RPAY — Repay Holdings Corporation

NASDAQ


Q1 2026 Earnings Call Summary

May 4, 2026

Summary of Repay Holdings Corporation Q1 2026 Earnings Call

1. Key Financial Results and Metrics

  • Revenue: $80.8 million, up 4% year-over-year.
  • Consumer Payments Revenue: Increased 4% year-over-year.
  • Business Payments Revenue: Increased 18% year-over-year; normalized revenue (excluding political media) increased approximately 16%.
  • Adjusted EBITDA: $34.4 million with a margin of approximately 43%.
  • Adjusted Net Income: $19.4 million, or $0.22 per share.
  • Free Cash Flow: $5.4 million, representing a 16% conversion rate.
  • Total Debt: $288 million in convertible notes due in 2029 and a $110 million draw on the revolving credit facility.
  • Net Leverage: Approximately 2.7x.

2. Strategic Updates and Business Highlights

  • Acquisition of Kubra: A strategically significant acquisition aimed at creating a scaled bill payment provider. Expected to close in Q2 2026, it is anticipated to double revenue and enhance free cash flow.
  • New Leadership: Matt Morrow appointed as executive leader of Consumer Payments, bringing extensive experience in payments and business services.
  • Growth Initiatives: Continued investment in sales and customer support, automation of workflows, and deployment of AI capabilities to improve operational efficiency.
  • Vendor Network: Expanded to over 665,000 vendors, a 70% year-over-year increase, enhancing digital monetization opportunities.

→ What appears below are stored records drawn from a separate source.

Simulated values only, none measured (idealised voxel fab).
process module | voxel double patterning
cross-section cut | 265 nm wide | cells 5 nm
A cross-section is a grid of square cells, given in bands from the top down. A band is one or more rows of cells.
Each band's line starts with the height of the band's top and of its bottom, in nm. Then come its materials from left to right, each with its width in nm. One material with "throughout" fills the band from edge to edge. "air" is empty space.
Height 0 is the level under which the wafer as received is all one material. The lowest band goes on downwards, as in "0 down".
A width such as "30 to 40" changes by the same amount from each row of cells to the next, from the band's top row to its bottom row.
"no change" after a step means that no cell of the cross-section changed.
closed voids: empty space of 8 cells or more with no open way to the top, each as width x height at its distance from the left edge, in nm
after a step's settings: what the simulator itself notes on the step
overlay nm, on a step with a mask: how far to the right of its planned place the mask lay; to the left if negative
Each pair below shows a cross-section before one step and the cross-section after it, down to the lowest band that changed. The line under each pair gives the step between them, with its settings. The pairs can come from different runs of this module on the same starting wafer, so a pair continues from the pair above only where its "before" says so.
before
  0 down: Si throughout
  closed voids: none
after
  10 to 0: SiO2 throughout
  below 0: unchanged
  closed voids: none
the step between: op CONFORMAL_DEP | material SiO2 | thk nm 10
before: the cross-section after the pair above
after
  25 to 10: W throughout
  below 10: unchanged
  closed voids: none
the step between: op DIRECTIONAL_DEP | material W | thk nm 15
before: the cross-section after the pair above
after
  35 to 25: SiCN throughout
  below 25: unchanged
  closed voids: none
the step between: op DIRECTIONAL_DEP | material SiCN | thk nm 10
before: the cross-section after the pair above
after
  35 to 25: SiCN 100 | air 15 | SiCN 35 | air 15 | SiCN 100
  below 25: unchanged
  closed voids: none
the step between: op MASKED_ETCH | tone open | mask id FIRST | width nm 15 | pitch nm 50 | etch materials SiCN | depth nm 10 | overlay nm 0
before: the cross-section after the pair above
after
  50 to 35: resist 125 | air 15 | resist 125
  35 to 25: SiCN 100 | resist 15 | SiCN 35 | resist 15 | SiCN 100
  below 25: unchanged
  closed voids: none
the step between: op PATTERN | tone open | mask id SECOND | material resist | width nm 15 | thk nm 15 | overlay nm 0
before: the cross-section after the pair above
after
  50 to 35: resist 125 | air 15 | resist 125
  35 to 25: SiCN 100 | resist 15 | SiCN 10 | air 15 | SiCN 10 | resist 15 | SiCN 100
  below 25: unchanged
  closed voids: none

3. Forward Guidance and Outlook

  • 2026 Revenue Guidance: Expected between $340 million and $346 million, translating to 10% to 12% growth (7% to 9% normalized growth excluding political media).
  • Adjusted EBITDA Guidance: Expected between $141 million and $146 million, with a margin of approximately 42%.
  • Free Cash Flow Conversion Target: Aiming for 45% for the full year.
  • Political Media Cycle Impact: Anticipated revenue boost of $8 million to $10 million in Q3 and Q4 due to midterm elections.

4. Bad News, Challenges, or Points of Concern

  • Impact of Enhanced Data Programs: Near-term gross profit margins affected by changes in card network data programs, particularly in Business Payments.
  • Market Conditions: While current trends appear stable, there are inherent risks in consumer spending and macroeconomic conditions that could impact growth.
  • Integration Risks: The upcoming Kubra acquisition poses integration challenges that could affect operational and client transition if not managed effectively.

5. Notable Q&A Insights

  • Revenue Growth Expectations: Management expressed confidence in achieving a ramp in revenue growth in the latter half of 2026, driven by new client wins.
  • Consumer Payments Dynamics: Stable consumer trends were noted, with recent strong performance attributed to tax refund season.
  • Acquisition Rationale: The Kubra acquisition was highlighted for its potential to create a comprehensive digital platform and increase scale, with management emphasizing the importance of executing the integration effectively.
  • Future Client Renewals: No significant client renewals were flagged as concerning, indicating stability in existing contracts.

Overall, Repay Holdings Corporation reported solid Q1 results and outlined a positive growth outlook, bolstered by strategic acquisitions and ongoing operational improvements, while acknowledging certain market risks and integration challenges ahead.